A Room of One’s Own

virginia_woolf_FINALAll I could do was to offer you an opinion upon one minor point—a woman must have money and a room of her own if she is to write fiction; and that, as you will see, leaves the great problem of the true nature of woman and the true nature of fiction unsolved.

-Virginia Woolf, A Room of One’s Own



And so I have come to the end of my summer of madness and re entered the world of Team effort and the Southside Studios with no clear plan or deadlines to meet. The only project in mind is my culmination of the work with the group over the year and the question of what I’ll be producing at the end. However one thing is abundantly clear to me, and that is that I need space of my own to write.

I suppose it’s not a new concept or a groundbreaking realization, but what I have missed over the past two months is a space for work/ reflection/ administration/ creating. Being in full time rehearsals and having an out of office on or hastily responding to emails in break times has not been the best way to work. However, I realise that is the way it has to be sometimes, but still need to balance this with a place to base myself and focus. The Southside Studios has been a haven for me and allowed my work to have a place of it’s own.

This has led me to wonder, as Woolf did, to what extent does money (and opportunity of a room of one’s own) lead to professional success. I feel having a studio has given me and my work a sense of worth – that it is contained in a long white cube, created in an environment built for that purpose in a space with lots of creative energies flowing.

But does it make me more of a writer? When I am able to say “I am going to work” or “This is where I work” – does it legitimise the work? I must confess that for the first time I have felt less of a fraud. I have felt that my writing and theatre-making has clearly become my work.
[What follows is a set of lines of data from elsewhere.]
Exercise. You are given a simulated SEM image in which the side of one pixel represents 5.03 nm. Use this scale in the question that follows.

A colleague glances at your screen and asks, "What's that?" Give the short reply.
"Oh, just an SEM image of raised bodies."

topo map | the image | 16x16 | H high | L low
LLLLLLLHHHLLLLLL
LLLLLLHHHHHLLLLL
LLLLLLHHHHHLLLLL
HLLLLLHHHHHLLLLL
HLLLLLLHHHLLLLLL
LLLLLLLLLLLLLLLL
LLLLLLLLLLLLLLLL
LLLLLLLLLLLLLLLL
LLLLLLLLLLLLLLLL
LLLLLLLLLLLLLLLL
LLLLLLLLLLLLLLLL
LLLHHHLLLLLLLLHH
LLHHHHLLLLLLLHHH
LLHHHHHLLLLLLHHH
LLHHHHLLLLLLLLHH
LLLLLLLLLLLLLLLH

But, like the narrator of A Room of One’s Own, money is the factor that prevents women from having a room of their own, and thus, gaining power and success. And my lack of money may lead to the same conclusion. If poor women remain in second place to creative men, will I be in second place to those who can fund a room of their own? Also, Woolf talks of interruptions and how difficult it is to avoid distraction. Without this private space it is almost impossible to keep focus on the task in hand, something I’ve been guilty of in the past. It has been a valuable resource, and one thing I’ve learned over this past year is that I have to have this space and continue in this way of working.